Director Harold Young, Screenplay Griffin Jay & Henry Sucher, Story Neil P. Varnick, Photography (b&w) George Robinson, Music Director H.J. Salter, Makeup Jack Pierce, Art Direction Jack Ottersen. Production Company Universal.
Cast:
Lon Chaney [Jr] (Kharis), John Hubbard (Dr John Banning), Turhan Bey (Mehemet Bey), Elyse Knox (Isobel Evans), Dick Foran (Stephen Banning), Wallace Ford (Babe Hanson), George Zucco (Andoheb)
Plot: It is thirty years after the Banning expedition to Egypt to find the tomb of Princess Ananka. Mehemet Bey, a disciple of the cult of Akran, travels to the town of Mapleton with the mummy of Kharis to exact revenge on the aging Stephen Banning and his family. While there, Bey becomes obsessed with Isobel Evans, the fiancee of Bannings son John, and determines that she will be his immortal bride.
The Mummys Tomb was the third of Universals Mummy films. Like all the films that would follow it (see below), it is a direct sequel to The Mummys Hand (1940) rather than the original The Mummy (1932). It also introduces Lon Chaney Jr in the part of the mummy Kharis, a role he would also play in the two subsequent films.

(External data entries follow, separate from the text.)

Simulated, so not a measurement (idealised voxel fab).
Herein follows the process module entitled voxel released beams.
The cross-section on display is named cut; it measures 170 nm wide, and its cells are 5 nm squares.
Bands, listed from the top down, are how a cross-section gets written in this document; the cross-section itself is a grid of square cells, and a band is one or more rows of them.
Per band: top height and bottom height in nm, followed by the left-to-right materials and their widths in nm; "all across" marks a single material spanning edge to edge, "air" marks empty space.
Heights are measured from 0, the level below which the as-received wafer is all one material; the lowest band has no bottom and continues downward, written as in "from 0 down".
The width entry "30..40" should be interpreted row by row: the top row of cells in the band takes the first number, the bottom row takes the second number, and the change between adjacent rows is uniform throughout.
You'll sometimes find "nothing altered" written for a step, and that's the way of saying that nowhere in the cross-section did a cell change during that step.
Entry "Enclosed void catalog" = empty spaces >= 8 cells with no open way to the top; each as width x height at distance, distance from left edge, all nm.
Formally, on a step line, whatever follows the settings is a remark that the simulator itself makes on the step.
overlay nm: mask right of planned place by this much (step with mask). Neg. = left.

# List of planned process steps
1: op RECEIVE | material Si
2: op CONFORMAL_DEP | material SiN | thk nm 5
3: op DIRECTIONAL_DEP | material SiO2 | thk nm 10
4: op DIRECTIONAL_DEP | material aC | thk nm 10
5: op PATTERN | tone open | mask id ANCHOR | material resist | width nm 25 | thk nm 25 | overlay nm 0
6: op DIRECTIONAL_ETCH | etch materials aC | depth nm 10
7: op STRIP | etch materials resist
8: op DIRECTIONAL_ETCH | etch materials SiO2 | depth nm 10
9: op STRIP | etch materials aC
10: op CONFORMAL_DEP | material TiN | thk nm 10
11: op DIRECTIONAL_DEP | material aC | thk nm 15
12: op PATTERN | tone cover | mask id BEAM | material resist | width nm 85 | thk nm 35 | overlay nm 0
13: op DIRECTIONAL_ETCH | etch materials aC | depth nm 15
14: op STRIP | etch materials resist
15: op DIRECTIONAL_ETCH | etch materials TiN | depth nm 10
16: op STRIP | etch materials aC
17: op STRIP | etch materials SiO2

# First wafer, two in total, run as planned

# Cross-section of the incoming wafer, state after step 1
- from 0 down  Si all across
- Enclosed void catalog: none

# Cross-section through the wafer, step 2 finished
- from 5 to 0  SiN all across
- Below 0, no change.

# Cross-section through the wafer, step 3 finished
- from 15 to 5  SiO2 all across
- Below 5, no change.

Every Universal Mummy films from The Mummys Hand onwards was thoroughly routine, but this is the dreariest of them all. The plot is the most routine and least standout of the series. Sadly for the film the most exciting it ever gets is during the footage that has been taken direct from The Mummys Hand. There is a good 10-15 minutes of this material although in a film like this, which is only 71 minutes long, this amounts to nearly a quarter of the total running time. The darkly handsome Turhan Bey has a certain presence as the high priest the one feature of this entry is that it has no reincarnations of Princess Ananka, rather Bey just gets horny and decides to make the heroine his immortal bride. Chaneys Kharis is a dull shuffler without threat. The film becomes moderately exciting at the climax with Kharis is pursued through a graveyard and into an antebellum mansion where the villagers then burn the whole house down. The film was made during the War and amusingly has the hero doing his patriotic duty and going off to enlist for the War effort and about to marry the heroine before he leaves.
The other Universal Mummy films are: The Mummys Ghost (1944), The Mummys Curse (1944) and Abbott and Costello Meet the Mummy (1955).